Why would they sell one of their biggest assets?

[-] hanrahan@slrpnk.net 30 points 1 day ago

Chrome's buyer f***s up too badly and Normies


Not sure what sort of borked mess it would need to be to change peoples habits. Goggle's fucked Chrome themselves and " normies" aren't fleeing.

[-] knexcar@lemmy.world 2 points 23 hours ago

I don’t know but Internet Explorer somehow managed to mess it up badly enough to be widely considered inferior by the vast majority of the population, despite being pre installed on Windows. So I suspect Chrome could fall in the same boat if it’s bad enough. Though I guess there are still open source forks.

I wonder if Chrome started charging a monthly fee if that would be enough for them to start hemorrhaging users?

[-] blindbunny@lemmy.ml 13 points 1 day ago

Hoping Firefox will ever be the most popular browser again is an exercise and disappointment.

i went out of my way to avoid stating any hope of FF becoming the most popular. i used "stable" (as in user numbers) multiple times.

[-] cheese_greater@lemmy.world 3 points 23 hours ago

Why wouldn't ggl just turn Firefox into a proxy puppet Chrome they control and enshittify to match their previous Chrome?

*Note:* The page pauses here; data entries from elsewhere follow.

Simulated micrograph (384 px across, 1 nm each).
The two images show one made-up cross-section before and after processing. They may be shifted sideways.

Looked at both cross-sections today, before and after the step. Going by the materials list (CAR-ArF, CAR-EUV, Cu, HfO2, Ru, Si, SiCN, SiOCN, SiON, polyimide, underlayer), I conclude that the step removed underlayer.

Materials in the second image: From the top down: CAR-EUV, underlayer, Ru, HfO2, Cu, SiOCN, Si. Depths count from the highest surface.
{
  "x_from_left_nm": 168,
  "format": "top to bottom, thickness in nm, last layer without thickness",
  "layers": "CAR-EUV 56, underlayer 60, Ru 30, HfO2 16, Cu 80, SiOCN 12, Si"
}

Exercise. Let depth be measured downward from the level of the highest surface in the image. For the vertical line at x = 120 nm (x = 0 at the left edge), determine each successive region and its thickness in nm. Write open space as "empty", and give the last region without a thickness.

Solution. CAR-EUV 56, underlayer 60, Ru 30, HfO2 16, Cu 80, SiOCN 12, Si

[-] deadcatbounce@reddthat.com 4 points 1 day ago

Doesn't development still need funding somehow?

[-] Num10ck@lemmy.world 4 points 1 day ago

modern cloud based apps can spin up additional servers as demand spikes and spin them down when demand goes back down, with load balancing etc. limited by the financial budget for such hosting. does firefox have millions of dollars to capture some major adoption? i think they should.

seems like you're the one who understood best what I was getting at. thanks for your opinion.

i do hope they have enough budget

[-] Achyu@lemmy.sdf.org 3 points 1 day ago

Unless Firefox comes pre-installed on android, unlikely

[-] Nyticus@kbin.melroy.org -1 points 22 hours ago

No. We'll just use Firefox forks. Seriously, why do people always think there's either Chrome or Firefox in this world? Are you too scared of difference and alternatives?

[-] lime@feddit.nu 3 points 21 hours ago

because that's the way it is. if google stops funding firefox development, all the forks disappear.

exactly. thank you. this is the whole impetus for the conversation of what happens to Firefox and consequently its forks.

[-] Nyticus@kbin.melroy.org 0 points 18 hours ago

Uh, no? You don't know how Open-Source works. Floorp can technically be self-funded because it gets grants and donations to sustain its development. You act like everything relies on Google's funding when that's not entirely true.

[-] lime@feddit.nu 1 points 16 hours ago

as long as floorp's funding can sustain 500 full-time browser engineers, sure.

underlying assumptions:

  • many privacy-minded users use Firefox forks on desktop and possibly mobile. Without Mozilla the organization, said forks may or may not be able to continue individually on their own. However, it seems hard to argue that they would fare better if a "main" Firefox continued, possibly under the umbrella of some pre-existing group like Canonical or Linux Foundation. Better yet if Mozilla were to reverse course from its user data cash-in moves and increase its long-term stability.
[-] 0xtero@beehaw.org 1 points 1 day ago* (last edited 1 day ago)

I’m pretty sure the market share for Firefox would grow. Maybe even 5-10% which would potentially put it at total of …. 15%

They would be huge, but to think Firefox would ever be the popular browser is probably a bit too optimistic. That ship sailed long time ago.

Chrome/Google is pretty messed up junk these days and no one cares.

[-] quickenparalysespunk@lemmy.dbzer0.com 1 points 1 day ago* (last edited 1 day ago)

i went out of my way to avoid stating any hope of FF becoming the most popular.

like you said, i actually was thinking of them capturing about 5-10% more of the market. i think that would be a significant and worthy goal. it's enough to increase interest from potential large donors, at least slightly.

I've been feeling that they were getting ready to turn FF into something more commercial, and if that didn't stabilize/increase funding enough, to shut it down entirely. so a slight and sustainable increase of users and funding is the best near term outcome, in my mind.